The British goverment are working to introduce British Sign Language (BSL) as a second language option at GCSE level of examination. Lythe primary school in Yorkshire have taken the intiative and will be teaching their kids BSL in the coming year.
In a newsletter to parents, headteacher Lisa Armstrong said: "As a school we have now decided to teach BSL as part of the children's learning of modern languages, all classes will participate in lessons at some point over the year.
"BSL is a recognised language, and is a wonderful opportunity to introduce children to another culture."
The school is keen to support the subject as one of their pupils, Alfie Blackwell, suffers from Auditory Neuropathy Spectrum Disorder (ANSD), which causes a profound loss of hearing. It’s a complex condition which causes Alfie’s hearing to fluctuate, he can literally hear one minute and not the next.
Earlier this year, Alfie, who has just entered year 4 at the school, featured in the Whitby Gazette when pal Eve Winter studied for and passed her Cued Speech exams.

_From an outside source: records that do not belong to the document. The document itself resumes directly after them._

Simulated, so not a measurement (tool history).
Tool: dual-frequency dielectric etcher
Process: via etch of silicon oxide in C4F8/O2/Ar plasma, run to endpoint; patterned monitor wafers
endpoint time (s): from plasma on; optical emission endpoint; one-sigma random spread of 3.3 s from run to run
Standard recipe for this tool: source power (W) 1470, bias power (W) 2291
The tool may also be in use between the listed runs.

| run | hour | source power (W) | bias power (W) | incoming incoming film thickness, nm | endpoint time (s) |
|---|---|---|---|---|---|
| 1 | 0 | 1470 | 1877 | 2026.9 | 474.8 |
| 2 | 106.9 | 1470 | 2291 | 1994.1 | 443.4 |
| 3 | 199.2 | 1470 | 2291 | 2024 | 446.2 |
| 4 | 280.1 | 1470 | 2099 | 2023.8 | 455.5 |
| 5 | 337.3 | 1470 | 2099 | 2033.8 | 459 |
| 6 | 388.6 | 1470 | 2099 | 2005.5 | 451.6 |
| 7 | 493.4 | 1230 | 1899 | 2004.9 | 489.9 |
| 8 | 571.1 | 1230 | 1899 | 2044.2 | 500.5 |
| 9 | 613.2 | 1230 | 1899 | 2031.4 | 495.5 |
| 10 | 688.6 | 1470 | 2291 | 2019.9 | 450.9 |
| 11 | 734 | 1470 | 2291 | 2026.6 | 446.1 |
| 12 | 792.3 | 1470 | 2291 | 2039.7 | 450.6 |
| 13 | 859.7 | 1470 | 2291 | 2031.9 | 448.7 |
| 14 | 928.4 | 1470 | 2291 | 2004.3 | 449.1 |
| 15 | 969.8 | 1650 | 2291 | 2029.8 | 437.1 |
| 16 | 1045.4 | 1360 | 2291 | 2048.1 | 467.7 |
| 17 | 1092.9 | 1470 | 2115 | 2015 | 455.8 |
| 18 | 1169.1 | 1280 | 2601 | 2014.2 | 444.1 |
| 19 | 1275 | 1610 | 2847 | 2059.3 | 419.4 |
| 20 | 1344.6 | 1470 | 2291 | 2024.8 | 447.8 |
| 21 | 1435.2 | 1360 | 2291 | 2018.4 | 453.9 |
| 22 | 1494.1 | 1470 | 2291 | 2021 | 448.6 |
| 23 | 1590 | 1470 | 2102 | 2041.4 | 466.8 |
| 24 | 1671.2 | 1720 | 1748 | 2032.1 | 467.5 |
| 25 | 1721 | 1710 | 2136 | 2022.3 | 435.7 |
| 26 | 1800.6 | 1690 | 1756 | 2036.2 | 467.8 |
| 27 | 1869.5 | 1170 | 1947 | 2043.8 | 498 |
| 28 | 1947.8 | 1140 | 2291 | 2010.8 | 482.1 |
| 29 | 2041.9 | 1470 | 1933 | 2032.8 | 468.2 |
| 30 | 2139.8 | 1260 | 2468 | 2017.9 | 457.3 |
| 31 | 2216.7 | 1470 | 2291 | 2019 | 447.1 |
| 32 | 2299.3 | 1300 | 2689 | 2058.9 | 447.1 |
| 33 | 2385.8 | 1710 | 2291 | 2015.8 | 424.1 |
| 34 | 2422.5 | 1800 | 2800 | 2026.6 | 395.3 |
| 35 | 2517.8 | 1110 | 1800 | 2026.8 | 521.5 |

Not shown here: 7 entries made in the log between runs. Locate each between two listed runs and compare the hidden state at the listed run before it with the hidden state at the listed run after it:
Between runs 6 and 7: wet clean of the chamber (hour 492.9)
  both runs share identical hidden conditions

Alfie's mum, Sarah Blackwell, said: "The school have made a great decision to teach BSL as a subject, now hopefully others will follow suit to prepare for GCSE BSL coming in. It's great that they're doing this, we've come a long way and it's like they can't do enough for him. It's brilliant."
Mrs Armstrong said: "It's an exciting thing for us to do, especially as we have a child in school whose first language is BSL. It's important that the other children have the opportunity to learn it as well.